Senior Chef de Partie / Junior Sous Chef
VOLCANOES NATIONAL PARK, RWANDA
Key Responsibilities
The main purpose of the Senior Chef de Partie / Junior Sous Chef / Junior Sous Chef is to be responsible for the preparation of assigned menu items and kitchen duties, in line with the Singita Standard of Excellence and SOP.
- The Senior Chef de Partie / Junior Sous Chef reports to the Head Chef and Sous Chefs.
- Ensuring the ultimate food experience for the guests, in line with the food concept of the lodge.
- Ensuring the quality and care of equipment and products. Reporting breakages and any equipment that needs maintenance attention and following up.
- Minimizing breakage. Reporting any breakages/recording breakages and any maintenance issues in the kitchens.
- Responsible for food safety, quality, and stocks.
- Assisting in menu creating, using leftover MEP to minimize food wastage, and keeping food cost low and within budget.
- Running of shift with MEP, ready for service.
- Training and Development of other Jnr staff on duty
- Strategic management of food to reduce waste, such as portion control and stock rotation.
- Training and Development of other staff.

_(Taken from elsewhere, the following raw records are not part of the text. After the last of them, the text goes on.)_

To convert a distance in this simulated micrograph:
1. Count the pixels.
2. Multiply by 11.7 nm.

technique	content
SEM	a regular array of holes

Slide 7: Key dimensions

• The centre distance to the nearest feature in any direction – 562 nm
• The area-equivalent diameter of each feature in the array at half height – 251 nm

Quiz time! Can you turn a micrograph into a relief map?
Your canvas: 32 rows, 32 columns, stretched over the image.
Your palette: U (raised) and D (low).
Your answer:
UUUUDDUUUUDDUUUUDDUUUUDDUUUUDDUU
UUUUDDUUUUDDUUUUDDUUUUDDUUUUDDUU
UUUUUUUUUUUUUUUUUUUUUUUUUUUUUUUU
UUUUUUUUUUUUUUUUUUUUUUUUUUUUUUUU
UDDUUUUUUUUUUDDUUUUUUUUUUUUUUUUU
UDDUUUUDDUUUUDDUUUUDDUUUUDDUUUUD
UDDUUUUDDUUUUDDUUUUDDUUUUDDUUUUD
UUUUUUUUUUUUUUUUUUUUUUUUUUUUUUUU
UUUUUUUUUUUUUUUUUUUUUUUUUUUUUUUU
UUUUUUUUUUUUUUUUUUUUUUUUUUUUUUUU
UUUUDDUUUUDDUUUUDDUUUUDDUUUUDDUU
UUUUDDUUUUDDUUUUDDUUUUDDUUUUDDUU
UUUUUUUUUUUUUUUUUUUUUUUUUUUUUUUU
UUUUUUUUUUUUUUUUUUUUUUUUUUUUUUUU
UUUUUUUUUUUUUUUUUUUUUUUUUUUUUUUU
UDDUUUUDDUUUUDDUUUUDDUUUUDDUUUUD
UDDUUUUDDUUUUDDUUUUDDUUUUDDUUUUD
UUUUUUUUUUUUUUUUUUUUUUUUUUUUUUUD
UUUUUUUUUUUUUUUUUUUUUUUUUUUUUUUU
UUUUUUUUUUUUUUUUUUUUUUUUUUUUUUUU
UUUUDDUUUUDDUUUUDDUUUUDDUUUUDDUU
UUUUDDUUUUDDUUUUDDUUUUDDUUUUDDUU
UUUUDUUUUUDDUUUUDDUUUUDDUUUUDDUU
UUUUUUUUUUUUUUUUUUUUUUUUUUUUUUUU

- Assist with stock takes, orders; and the management of sections of the kitchen, when required.
- Communication with departmental teams to ensure that guest needs are met, and operations run effectively.
- Handover responsibilities and requests to the next shift coming on duty and ensure that a handover is received from previous shift, when coming on duty.
- Contribute towards the sustainability operations of the lodge, operating within lodge environmental parameters and constantly looking for ways to further ‘green’ lodge operations.
- Active participation in and effective communication and support of Singita’s conservation message and purpose.
- Clean as you go.
- The use of FIFO, (first in first out).
- Checking on scullery’s duty of the Hot boxes.
- Harvesting from AKARABO GARDEN in the manner that was taught/trained.
- All roles at Singita may be required to perform other tasks as reasonably requested from time to time and as required by the business and/or operation. Singita fosters a culture of collaboration, and with this support of the multi-skilling of staff.
Skills & Experience
- Minimum of 3 Years of cooking experience in a similar environment.
- Understanding of kitchen procedure and timing requirements, able to plan accordingly.
- Sound knowledge of food and awareness of dietaries.
- Ability to train and oversee staff, on a basic level.
- Passion for the industry and willingness to grow.
- Understanding of hygiene protocols and equipment.
- First Aid training (provided by company).
- Care in personal hygiene and grooming.
- Good communication skills in English, reading and writing.
- Stamina for physical activity.
- Care in personal hygiene and grooming.
- Typing of menus.
- Sound knowledge of cleaning methods and products.
- Knowledge of safety procedures and the use of firefighting equipment.
- Running a shift with assistance of CDP/DCDP.
- Computer knowledge/word/excel.
- Knowledge the food style of Singita.
- Ability to receive feedback.
- Awareness of dietaries.
- Rwandan citizen or a holder of a valid work permit.
Application process will close on 31st October 2023.